This is like dying and being my own executrix. As I dig deeper and deeper into the layers (like rings on a tree) of my (so-called) creative life, I find more and more scraps and messages and ideas and unfinished or not- begun projects. I’ve already been pleased to find a few lists of things (stories, plays, movies) that I actually finished (maybe only the first draft, then not sold, but finished). But then I find stray wisps—why did I keep them? To haunt me. I never liked Joan Didiion’s writing [Joan Didion,. American writer, b. 1934) and I really hated The Year of Magical Thinking (2005), her book of mourning for her husband. I found it self-indulgent, self-pitying but also arch and arrogant, but that was because my own experience of mourning was vastly different. Everyone’s is. However, who am I to criticize? It ended up on Broadway, a one-hander starring, Vanessa Redgrave.
[The Year of Magical Thinking (Original, Play, Solo, Broadway) opened in New York City Mar 29, 2007 and played through Aug 25, 2007. Wikipedia]
Anyway, Didion wrote something somewhere that I liked, about those scraps of ideas. I can’t quote directly but I remember what she said. Keeping these scraps is like keeping bits of string, not long enough to do anything with, but slowly accumulated until you have a ball of string.
And then what?
Well, I have several large balls of string. Reading the bits is like re-living my past intellectual, creative life and what’s left of it. It is, really, as if I were the executrix of my own cultural estate. And I realize, in this strange, isolated time, as I can’t use the time as I did when I was alone, that this may be the “opportunity” to settle my estate. More work, and very humbling.
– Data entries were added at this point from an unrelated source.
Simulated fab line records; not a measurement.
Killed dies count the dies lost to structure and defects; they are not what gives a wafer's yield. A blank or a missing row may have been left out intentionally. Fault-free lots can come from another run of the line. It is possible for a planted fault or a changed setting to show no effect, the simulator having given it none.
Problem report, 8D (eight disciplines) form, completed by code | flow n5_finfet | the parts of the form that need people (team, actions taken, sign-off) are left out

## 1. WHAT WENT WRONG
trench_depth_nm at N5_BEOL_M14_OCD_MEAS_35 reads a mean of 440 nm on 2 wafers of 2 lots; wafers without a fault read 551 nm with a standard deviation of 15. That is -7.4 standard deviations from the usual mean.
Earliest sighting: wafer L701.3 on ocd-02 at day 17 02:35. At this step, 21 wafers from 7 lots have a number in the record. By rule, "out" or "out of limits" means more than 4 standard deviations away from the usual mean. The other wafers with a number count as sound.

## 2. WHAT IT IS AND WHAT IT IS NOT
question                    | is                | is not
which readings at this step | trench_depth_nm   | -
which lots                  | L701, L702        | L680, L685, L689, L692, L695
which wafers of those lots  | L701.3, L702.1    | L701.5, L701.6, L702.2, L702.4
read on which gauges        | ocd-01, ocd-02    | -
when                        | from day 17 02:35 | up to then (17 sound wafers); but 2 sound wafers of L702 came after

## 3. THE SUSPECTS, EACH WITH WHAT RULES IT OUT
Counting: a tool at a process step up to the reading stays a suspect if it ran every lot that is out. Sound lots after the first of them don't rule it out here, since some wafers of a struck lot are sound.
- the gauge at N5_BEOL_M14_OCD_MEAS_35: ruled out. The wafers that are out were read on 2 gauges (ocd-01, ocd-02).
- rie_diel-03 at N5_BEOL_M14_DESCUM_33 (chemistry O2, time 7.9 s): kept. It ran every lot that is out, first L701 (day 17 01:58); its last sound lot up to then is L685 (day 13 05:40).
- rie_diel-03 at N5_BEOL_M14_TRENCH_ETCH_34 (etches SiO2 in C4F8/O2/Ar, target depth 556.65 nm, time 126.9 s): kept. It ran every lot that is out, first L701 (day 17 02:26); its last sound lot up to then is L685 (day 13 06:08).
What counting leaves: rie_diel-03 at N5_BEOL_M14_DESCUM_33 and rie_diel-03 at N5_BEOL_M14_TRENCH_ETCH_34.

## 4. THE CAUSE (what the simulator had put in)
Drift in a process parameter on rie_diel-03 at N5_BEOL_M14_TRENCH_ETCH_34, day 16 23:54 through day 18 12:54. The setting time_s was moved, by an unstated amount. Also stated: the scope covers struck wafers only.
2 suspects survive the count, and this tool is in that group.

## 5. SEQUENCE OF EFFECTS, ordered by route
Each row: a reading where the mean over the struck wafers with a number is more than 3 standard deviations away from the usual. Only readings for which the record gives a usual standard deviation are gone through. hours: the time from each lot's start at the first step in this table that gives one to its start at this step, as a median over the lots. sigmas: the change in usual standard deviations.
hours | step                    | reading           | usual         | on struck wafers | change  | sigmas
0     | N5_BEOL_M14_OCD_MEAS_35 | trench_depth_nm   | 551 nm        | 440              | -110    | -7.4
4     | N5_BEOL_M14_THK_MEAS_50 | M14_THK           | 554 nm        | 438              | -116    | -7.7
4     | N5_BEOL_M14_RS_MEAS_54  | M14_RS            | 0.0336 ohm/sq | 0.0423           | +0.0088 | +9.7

Matt wants to watch TV now. I can’t get Netflix or YouTube because I am computer illiterate, so I have to relinquish my usual writing space and hide in my office with the door closed and work at the desktop on a couple of reports I have to submit. Not a hardship. I know I am very fortunate.
This is not a complaint, just a bleat, not worth Vanessa Redgrave’s notice. Think of Gray’s Elegy.
Full many a gem of purest ray serene
The dark unfathom'd caves of ocean bear:
Full many a flower is born to blush unseen,
And waste its sweetness on the desert air.
(Lots of us flowers.)
It’s okay….
Hark! how the sacred calm, that breathes around,
Bids every fierce tumultuous passion cease;
In still small accents whisp'ring from the ground,
A grateful earnest of eternal peace.
No more, with reason and thyself at strife,
Give anxious cares and endless wishes room;
But through the cool sequester'd vale of life
Pursue the silent tenour of thy doom.